But don't forget the ladies: This essay is about textiles, and note that when the men examined the "Venus" figures they were too busy looking elsewhere to notice the skirts and other items that suggest they knew how to make rope and/or textiles.
basket headware made of palited starts and coiled basketry.
"Scholars have been looking at these things for years, but unfortunately, their minds have been elsewhere," Dr. Adovasio said....
On the Venus of Lespugue, an approximately 25,000-year-old figurine from southwestern France, the anthropologists noticed a "remarkable" degree of detail lavished on the rendering of a string skirt...
To get an idea of what such an outfit might have looked like, she said, imagine a hula dancer wrapping a 1930's-style beaded curtain around her waist...

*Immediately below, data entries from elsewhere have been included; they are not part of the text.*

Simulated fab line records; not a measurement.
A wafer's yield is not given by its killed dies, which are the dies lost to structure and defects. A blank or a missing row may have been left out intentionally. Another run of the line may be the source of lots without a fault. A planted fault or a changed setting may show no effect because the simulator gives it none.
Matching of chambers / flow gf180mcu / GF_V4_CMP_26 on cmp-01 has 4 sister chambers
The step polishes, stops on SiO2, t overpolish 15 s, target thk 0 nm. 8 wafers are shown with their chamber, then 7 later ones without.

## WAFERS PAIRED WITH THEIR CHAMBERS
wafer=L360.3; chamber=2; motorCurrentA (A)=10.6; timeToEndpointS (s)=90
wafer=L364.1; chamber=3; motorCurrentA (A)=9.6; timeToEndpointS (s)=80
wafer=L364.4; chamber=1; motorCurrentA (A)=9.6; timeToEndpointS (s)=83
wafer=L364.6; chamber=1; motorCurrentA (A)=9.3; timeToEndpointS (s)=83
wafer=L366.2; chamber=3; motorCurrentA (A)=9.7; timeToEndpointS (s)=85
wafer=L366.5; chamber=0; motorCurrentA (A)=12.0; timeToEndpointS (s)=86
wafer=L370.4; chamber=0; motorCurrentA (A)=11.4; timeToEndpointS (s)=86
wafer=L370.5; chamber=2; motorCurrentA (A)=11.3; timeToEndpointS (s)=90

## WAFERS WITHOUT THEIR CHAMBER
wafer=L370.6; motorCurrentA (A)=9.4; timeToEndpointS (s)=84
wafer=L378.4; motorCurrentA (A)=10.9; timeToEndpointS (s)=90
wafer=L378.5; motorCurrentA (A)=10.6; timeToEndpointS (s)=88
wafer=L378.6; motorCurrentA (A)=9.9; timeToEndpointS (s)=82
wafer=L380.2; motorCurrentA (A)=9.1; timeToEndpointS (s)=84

Other anthropologists point out that string skirts, which appear in Bronze-Age artifacts and are mentioned by Homer, may have been worn at the equivalent of a debutantes ball, to advertise a girl's coming of age. In some parts of Eastern Europe, the skirts still survive as lacy elements of folk costumes....
With the invention of string and the power to weave, people could construct elaborate yet lightweight containers in which to carry, store and cook food.
They could fashion baby slings to secure an infant snugly against its mother's body, thereby freeing up the woman to work and wander.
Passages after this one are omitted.